Foxfire Review

Film Still
  • Foxfire film still


One-time Palme d'Or winner Laurent Cantet returns with a creaky, contrived girl gang saga.

This is an inauspicious, ungainly return to filmmaking for French director Laurent Cantet, who nabbed the Palme d’Or in 2008 for his combustible schoolroom talkie, The Class. Foxfire sees Cantet bid a hasty adieu to the chaotic naturalism of that previous film to offer the dramatically awkward travails of a man-hating teen girl gang who take '50s Upstate New York as their stomping ground.

And appealing though its rockabilly stylings and sepia-hued locale may initially appear, the director seems more interested in bellowing the feminist themes nestled in Joyce Carol Oates’ source novel than allowing them to emanate of their own accord.

Live-wire tomboy Legs (Raven Adamson) coerces her demure best pal Maddy (Katie Coseni) into starting what Marge Simpson might call a violence gang. Misogynist pigs who objectify and abuse as a matter of course soon become their sworn enemy. When the law eventually becomes involved, the girls decide to consolidate their friendship and anarcho-feminist credentials by renting a dilapidated country house and attempting to forge a new, female-only civilisation.

Yet as bills begin to pile up and the cash supply eventually runs dry, the success of a harebrained kidnap plot is the only thing that stands in the way of their tumbledown utopia.

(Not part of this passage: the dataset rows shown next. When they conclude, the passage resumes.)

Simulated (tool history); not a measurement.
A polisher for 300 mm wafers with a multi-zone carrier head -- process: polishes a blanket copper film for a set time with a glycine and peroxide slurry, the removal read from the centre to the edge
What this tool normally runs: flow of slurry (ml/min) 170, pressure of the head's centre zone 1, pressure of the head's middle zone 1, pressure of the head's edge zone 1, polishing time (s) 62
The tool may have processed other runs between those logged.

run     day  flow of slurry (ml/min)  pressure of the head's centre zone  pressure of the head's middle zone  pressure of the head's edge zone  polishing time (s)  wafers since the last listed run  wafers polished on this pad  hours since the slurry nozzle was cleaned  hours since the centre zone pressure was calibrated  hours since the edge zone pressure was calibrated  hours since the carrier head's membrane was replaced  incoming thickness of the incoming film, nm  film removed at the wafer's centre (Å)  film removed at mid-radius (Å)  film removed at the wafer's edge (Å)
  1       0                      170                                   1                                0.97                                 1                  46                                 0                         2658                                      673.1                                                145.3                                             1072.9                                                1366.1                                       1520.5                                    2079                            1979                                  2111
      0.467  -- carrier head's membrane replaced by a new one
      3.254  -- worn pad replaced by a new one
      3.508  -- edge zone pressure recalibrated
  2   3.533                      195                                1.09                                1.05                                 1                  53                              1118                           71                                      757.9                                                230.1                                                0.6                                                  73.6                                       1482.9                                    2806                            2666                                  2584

Despite its grand philosophical ambitions, Foxfire is let down by chugging, bloated storytelling and its ugly tranche of single-purpose characters. In order that we remain on the side of the gang, Cantet often paints their victims as vile stereotypes of sexual deviousness or economic entitlement. Even the girls rarely interact in a way that doesn’t inelegantly nudge their ulterior motives to the fore.


Keen to see how Cantet returns after The Class.



Thoughtful and cautious, though seldom truthfully dramatic.


In Retrospect

A big miss. Cantet can and should do better than this.